Simon also knows a thing or two about Judaism. In fact, the ostensibly benevolent DeLeons encouraged him to consider himself Jewish, even though they never taught him to read Hebrew. He wears a yarmulke and recites blessings, and when he figures out that it's early April, he resolves to put together a Passover seder.

The setup is heavily schematic, and gets more so as the play goes on and we're given various new tidbits to swallow, like the fact that the seder takes place on April 14, which is the date of Abraham Lincoln's assassination, or that Caleb has a passion for Simon's daughter Sarah. There are no real surprises in The Whipping Man, just morals waiting to be worked out.

And yet I know that it can be a compelling show, because it was compelling when I saw it done at Manhattan Theatre Club in 2011. That the play reveals its seams in the Northlight version is largely a function of Tim Edward Rhoze's performance as Simon.
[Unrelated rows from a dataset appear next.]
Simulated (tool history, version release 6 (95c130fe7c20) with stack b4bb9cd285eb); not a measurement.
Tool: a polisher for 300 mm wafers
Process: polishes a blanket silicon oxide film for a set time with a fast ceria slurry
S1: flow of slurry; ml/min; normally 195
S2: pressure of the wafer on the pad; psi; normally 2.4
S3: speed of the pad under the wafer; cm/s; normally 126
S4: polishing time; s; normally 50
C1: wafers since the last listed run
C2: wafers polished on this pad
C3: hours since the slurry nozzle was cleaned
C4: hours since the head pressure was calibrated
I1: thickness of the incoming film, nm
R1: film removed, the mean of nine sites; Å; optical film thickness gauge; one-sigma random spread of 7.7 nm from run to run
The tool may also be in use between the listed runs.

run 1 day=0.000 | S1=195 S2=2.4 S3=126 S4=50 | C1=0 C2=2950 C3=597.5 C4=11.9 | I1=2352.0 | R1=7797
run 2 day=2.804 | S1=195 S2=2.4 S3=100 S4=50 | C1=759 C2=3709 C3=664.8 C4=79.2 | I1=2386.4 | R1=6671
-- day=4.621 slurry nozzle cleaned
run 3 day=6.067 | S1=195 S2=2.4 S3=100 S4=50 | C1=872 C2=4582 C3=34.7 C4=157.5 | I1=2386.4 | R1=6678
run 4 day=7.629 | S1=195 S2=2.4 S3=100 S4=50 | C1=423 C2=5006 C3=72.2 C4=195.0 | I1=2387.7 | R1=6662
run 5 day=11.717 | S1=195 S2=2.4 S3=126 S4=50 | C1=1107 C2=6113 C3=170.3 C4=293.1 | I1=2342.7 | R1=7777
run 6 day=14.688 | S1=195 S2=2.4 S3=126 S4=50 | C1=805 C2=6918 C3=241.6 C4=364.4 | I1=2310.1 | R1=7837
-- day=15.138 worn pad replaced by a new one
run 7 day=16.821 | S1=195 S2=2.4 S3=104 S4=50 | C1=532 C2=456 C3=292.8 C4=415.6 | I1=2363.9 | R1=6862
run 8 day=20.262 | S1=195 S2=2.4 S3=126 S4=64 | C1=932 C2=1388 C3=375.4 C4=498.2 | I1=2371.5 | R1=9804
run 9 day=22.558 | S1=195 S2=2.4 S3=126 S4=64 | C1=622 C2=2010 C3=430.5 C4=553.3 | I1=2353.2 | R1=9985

Rhoze has taken on a problematic role in any case. Simon has to be staunch, wise, and perceptive throughout most of the action—a sort of DeLeon family griot, preserving histories and telling truths. But then the script demands that he be shaken by things that a man like the Simon we've been given would either know or have guessed at. In the MTC production, Andre Braugher finessed the contradiction with a grave, dignified wariness that bespoke faith tempered by an understanding of human nature. As directed here by Kimberly Senior, the character comes across, more plainly, as a true believer. Indeed, Rhoze performs one of his big speeches in rhythms that recall Southern Baptist testifying—awfully peculiar when you consider that Simon's spent his life worshipping in the Jewish manner. In the end, Simon looks like a fool, and that devalues the whole enterprise.